Upon reading Yale Bock's Green Dot (NYSE:GDOT) article, titled "Get Some Green With Green Dot," I was all ready to deem GDOT a very good long opportunity. For sure, GDOT had its challenges over the last few years, with its consistent under-performance and under-delivery - but right now things seem to be improving, with active (debit) cards again increasing. Where active debit cards go, the rest of GDOT's fundamentals are likely to follow.
I was happy with the idea on two counts:
- First, the company seems to be transitioning from an ugly shrinkage period to a period of renewed growth.
- Second, the company seemed extremely cheap from a valuation standpoint.
I have no reason to question that the company is indeed improving (though later on I'll talk about two possible issues). However, when it comes to valuation, my dream of a super-cheap deal fell somewhat flat. Let me explain why.
On a superficial look, GDOT seems very cheap. Quoting from the article, which led me to dig into the stock:
The TEV/EBIT multiple is 6.11, and the TEV/(EBITDA - Maint CapEx) multiple registers 4.84, and TEV/Sales = .572. Other pertinent rations include Price/Sales = 1.57, Price/Book = 1.65, ROE = 5.95%, and ROA = 2.24.

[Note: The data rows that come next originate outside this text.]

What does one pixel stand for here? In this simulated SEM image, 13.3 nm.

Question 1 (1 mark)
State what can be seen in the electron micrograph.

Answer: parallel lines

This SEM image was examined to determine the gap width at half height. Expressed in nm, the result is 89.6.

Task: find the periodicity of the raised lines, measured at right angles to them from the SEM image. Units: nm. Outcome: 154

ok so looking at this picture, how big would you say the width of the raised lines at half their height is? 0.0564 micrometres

These look like deep value valuation multiples for a company entering a period of fundamental improvement. But alas, these multiples aren't really as low as advertised.
You see, GDOT is a financial company. All those debit cards are loaded with customers' money. So you have your balance sheet brimming with cash and investments, but on the liability side, you also have customer deposits. In my view, these customer deposits aren't seen by automated data aggregators as straight financial debt of the kind which would otherwise be added to Enterprise Value (TEV, above), but they ought to be, since the company's cash is encumbered by them.
Obviously, these customer deposit liabilities are very large ($636.9 million, as of Q1 2016), and they nearly totally eliminate what would otherwise seem a very large cash position. It's not a coincidence that GDOT refers to its own unencumbered cash position as $151.2 million, and not $739-934 million (depending on including investment securities or not).
If we calculate TEV taking into account this reality, we then come up with a significantly higher value. We need to include:
- $1.1 billion in market capitalization (including convertible preferred stock).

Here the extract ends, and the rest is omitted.